The carpet in my home is a constant reminder of my imperfections as a leader. You see, I am amazed by deep crevices in carpet left by vacuums of various makes and models. Every weekend, I work diligently to create a masterpiece in my carpet worthy of recognition by those that honor both virtuosity and brilliance. And as I vacuum, I contemplate the contours and fissures that are a bit mesmerizing, an art form of sorts, as they symmetrically represent patterns and possibilities. They exhibit a systematic organization, and the potential for composing designs are limitless.

The patterns to which I am most drawn are symmetrical lines of sweet, simplistic harmony. To me, straight and rigid carpet lines represent tradition and offer a semblance of picturesque proportion and balance. The lines I strive to create are traced by my Dyson Upright, and are geometric in nature. In a sense, they are mathematically determined and formulaic; each line functioning as an algorithm of regularity. Sharp edges that convey order, conformity, and reliability.

A sense of accomplishment is felt on Saturday morning after freshly vacuuming our carpet.

And here is where the reminders of my imperfections as a leader come in. Each weekend as I strive for sharp, rigid lines in my carpet, I am also reminded of my desire for more linear methods of delegation, more definitive processes for decision-making, and more precise organizational systems to help me accomplish the short and long term goals I’ve established for myself as a leader, and for our district as a whole. As I gaze into the lines, carefully crafted with the back-and-forth motion of my steady lunge and proper balance, I consider my grip and forearm strength, understanding the torque necessary to ensure minimal stress on the wrist and elbow joints. I’ve got this vacuuming thing down to a science. So why is it so darn hard to apply the same principles to leadership?

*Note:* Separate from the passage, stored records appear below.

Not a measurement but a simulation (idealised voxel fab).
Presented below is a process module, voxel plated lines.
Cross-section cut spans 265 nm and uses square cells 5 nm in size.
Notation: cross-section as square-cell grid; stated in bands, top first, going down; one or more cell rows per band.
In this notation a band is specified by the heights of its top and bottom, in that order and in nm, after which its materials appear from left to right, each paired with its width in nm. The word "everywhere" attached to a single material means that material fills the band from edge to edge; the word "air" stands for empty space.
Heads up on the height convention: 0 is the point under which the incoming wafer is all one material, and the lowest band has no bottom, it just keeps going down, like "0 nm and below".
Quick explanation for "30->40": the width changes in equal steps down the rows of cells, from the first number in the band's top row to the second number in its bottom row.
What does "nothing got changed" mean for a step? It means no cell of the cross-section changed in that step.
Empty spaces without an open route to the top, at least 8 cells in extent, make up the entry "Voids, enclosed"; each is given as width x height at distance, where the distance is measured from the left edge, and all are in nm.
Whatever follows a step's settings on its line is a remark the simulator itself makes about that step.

I am a leader who desires routine, predictability, steady back-and-forth motions. I know where the tensions and areas of weakness lie in our district, and I consider myself pretty good at minimizing those for the most part. I think of myself as strong; as someone who actually enjoys productive problem-solving and work-related stress. As with housework, I feel like I when I am focused, I can get a tremendous amount accomplished in a day, and often, I find myself working long hours; knowing I can pull through in clutch moments. I am a leader who doesn’t give up in the face of problems, but enjoys working with others to find creative solutions until they are solved.

But I can not do any of this through linear, definitive, or precise leadership habits or practices. And this is what makes me imperfect.

Imperfections can be Strengths

As a leader who advocates vulnerability as a strength, I sometimes disappoint myself by ascribing to the notion that I should be super-human, algorithmic, or formulaic; and that any weakness or imperfection diminishes my leadership. Occasionally, I allow self-doubt to seep in due to the omnipresence of my imperfections as an abstract, random thinker.

However, as an inclusive leader, it’s clear to me that this line of thinking is offensive, if not menacing to the very mindset that undergirds the servant philosophy necessary to be humble, accepting, and kind. Its our imperfections that reveal our humanity and help us connect with others in heartfelt ways. And it’s mundane tasks such as vacuuming, that can stand in as surrogates to help us reconnect with our imperfections. Not just in our jobs, but in our homes and in the other tasks we do (bare with me here – I’m not losing it!), because embracing our imperfections is imperative to our relationships with others. It’s equally important to our future as we seek to create lasting, equitable change in our schools, delivering on the promise for all students to get an excellent education. We can’t do this without trusting connections with others. So by embracing our imperfections, and understanding our vulnerabilities, we have the capability of creating systems better equipped for equitable outcomes, and our collective commitments and efforts become promises kept to our youth instead of adding to the long historical lists of promise broken. But none of this happens by ignoring our imperfections.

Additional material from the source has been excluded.